Tuesday, April 14, 2009

Democracy and accountability

Megan McArdle has a very interesting piece addressing the legitimacy of the Fed's aggressive, central role in the policy response to the ongoing financial crisis:
But here's the problem: the Fed has performed vastly better on any
metric except "being elected" than the Congress. There's little doubt in
my mind that if we had not had an independent central bank, unemployment would
be many percentage points higher, GDP would have contracted much more strongly,
and we wouldn't now be making optimistic noises about the thing bottoming
out...

I think that the political process will hopelessly screw up the
management of this crisis (something which libertarians are perfectly able to
see when the government screwing things up is a left-wing populist one in Latin
America). But maybe The People, God bless them, deserve to screw up their
economy if they want. On principle, I am opposed to saving people from
themselves. And anyway, maybe I'm wrong and the wisdom of crowds will
prevail.

On the other hand, do they have a right to screw things up for everyone
else? Should a populist 60% be allowed to plunge their neighbors deeper
into crisis? In the case of America, to plunge the whole
world deeper into crisis?

The uncomfortable conclusion I'm coming to is that yes, they
should. Ben Bernanke should be hamstrung even though it's likely that this
would make everyone worse off. And people who advocate for ending the
independence of the central bank should be willing to accept all that this
entails: inflationary monetary policy (the people love inflation!), bad
and unpredictible banking policy, the collapse of the US economy. I just
wish I didn't have to go along for the ride.

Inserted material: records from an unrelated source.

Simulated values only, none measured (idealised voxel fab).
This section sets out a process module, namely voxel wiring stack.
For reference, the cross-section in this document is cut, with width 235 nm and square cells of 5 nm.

Huh? I don't follow her logic at all. A modern democracy is a sophisticated political system. For some specialist functions like monetary policy, undemocratic actors do a much better job. In such cases, democratic lawmakers can voluntarily cede authority to an institution that's insulated from political pressure.

But here's the catch. No one's saying they couldn't take that power back if they wanted to. The Fed's only independent because elected lawmakers chose to make it so. They did this because they judged it to be in the long-term interests of the country.

So do we still have to hamstring Ben Bernanke? I'm just asking. He seems like a pretty nice guy.

Update: By sheer coincidence, Dave writes almost the exact same post at IPE Journal. Really, it's kind of spooky how similar they are.

1 comment:

Rory Doyle said...

sheer coincidence? or shared, stellar LSE education? i vote for the latter.